Business General

How National Cathedral is a contingency beats my mind – Economist

Government spending on the National Cathedral project was prominent in a parliamentary committee sitting on a censure motion that probed Minister of Finance Ken Ofori-Atta’s [mis]handling of the economy.

The Member of Parliament for North Tongu, Samuel Okudzeto Ablakwa, asked a series of questions of the Minister when he appeared before the committee stressing the fact that disbursements for the project did not get the required parliamentary approvals.

In explaining where the expended monies were drawn, Ofori-Atta referred the committee to the Contingency Fund available to the government and justified how and why monies from the fund were used.

Political Risk Analyst, Theo Acheampong, is not convinced by Ofori-Atta’s explanation stressing that it was problematic in the first place to fetch monies from a fund for a project that was clearly not a contingency-related one.

“The funds in the Contingency Fund are meant to be used for very specific things. The name of the fund gives it away; it’s a contingency.

“How and why a National Cathedral project will be classified as a contingency beats my mind and I’m sure it’s the same case for many other Ghanaians,” he stated in an interview on Accra-based Joy FM, November 21.

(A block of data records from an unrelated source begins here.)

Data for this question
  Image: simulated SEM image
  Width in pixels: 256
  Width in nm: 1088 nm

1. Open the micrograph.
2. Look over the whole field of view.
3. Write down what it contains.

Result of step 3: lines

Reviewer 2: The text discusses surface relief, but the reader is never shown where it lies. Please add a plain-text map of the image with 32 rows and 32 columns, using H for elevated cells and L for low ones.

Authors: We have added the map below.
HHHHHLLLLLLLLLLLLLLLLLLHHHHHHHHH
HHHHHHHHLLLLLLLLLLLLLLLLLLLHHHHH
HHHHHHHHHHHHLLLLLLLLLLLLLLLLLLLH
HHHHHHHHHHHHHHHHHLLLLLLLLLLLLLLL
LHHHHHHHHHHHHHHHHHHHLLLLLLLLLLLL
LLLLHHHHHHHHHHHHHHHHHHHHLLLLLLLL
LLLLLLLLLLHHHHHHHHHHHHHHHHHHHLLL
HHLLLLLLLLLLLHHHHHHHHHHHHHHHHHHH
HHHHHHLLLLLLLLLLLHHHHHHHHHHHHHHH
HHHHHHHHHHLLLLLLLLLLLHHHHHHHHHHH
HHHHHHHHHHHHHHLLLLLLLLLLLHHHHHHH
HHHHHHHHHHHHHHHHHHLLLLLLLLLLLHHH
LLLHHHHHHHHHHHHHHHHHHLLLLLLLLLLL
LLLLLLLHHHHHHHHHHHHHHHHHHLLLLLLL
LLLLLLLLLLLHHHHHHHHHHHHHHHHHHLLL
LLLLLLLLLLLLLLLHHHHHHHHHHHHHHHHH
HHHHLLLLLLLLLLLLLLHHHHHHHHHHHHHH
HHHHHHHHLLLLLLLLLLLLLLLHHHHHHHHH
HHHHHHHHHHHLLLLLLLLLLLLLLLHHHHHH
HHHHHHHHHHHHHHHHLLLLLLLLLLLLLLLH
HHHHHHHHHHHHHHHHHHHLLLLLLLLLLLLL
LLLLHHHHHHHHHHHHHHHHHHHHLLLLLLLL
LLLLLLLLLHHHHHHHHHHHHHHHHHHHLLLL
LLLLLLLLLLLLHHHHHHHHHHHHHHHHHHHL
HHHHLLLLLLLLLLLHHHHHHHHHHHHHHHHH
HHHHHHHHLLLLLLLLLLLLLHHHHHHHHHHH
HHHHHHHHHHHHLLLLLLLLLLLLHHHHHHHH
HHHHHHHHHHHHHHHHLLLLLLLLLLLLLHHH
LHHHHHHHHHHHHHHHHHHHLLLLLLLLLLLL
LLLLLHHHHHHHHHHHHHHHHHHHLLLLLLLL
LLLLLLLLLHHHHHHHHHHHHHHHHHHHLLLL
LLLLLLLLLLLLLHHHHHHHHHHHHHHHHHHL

Ofori-Atta is currently the subject of a censure vote brought against him by the Minority Caucus in addition to 98 NPP lawmakers also demanding his immediate sack.

An eight-member ad hoc committee that probed the seven grounds for censure struck out two of the grounds and is set to present its report to the plenary today.

An economy in distress

The economy is facing major headwinds that have been characterized by galloping inflation, consistent depreciation of the cedi and general high cost of living and of doing business.

The government is hoping to reach a deal with the International Monetary Fund, IMF, for an economic support programme aimed at shoring up the economy and easing the burden on ordinary Ghanaians.

President Akufo-Addo and his government have come under heavy scrutiny for failing to address the current economic challenges in the country.

The prices of goods and services have been continuously rising all year round, with inflation currently at over 40 per cent.

The Ghana cedi has been ranked the worst currency in the world among 148 currencies tracked by Bloomberg, overtaking Sri Lanka’s rupee, having depreciated by nearly 50 per cent so far in 2022.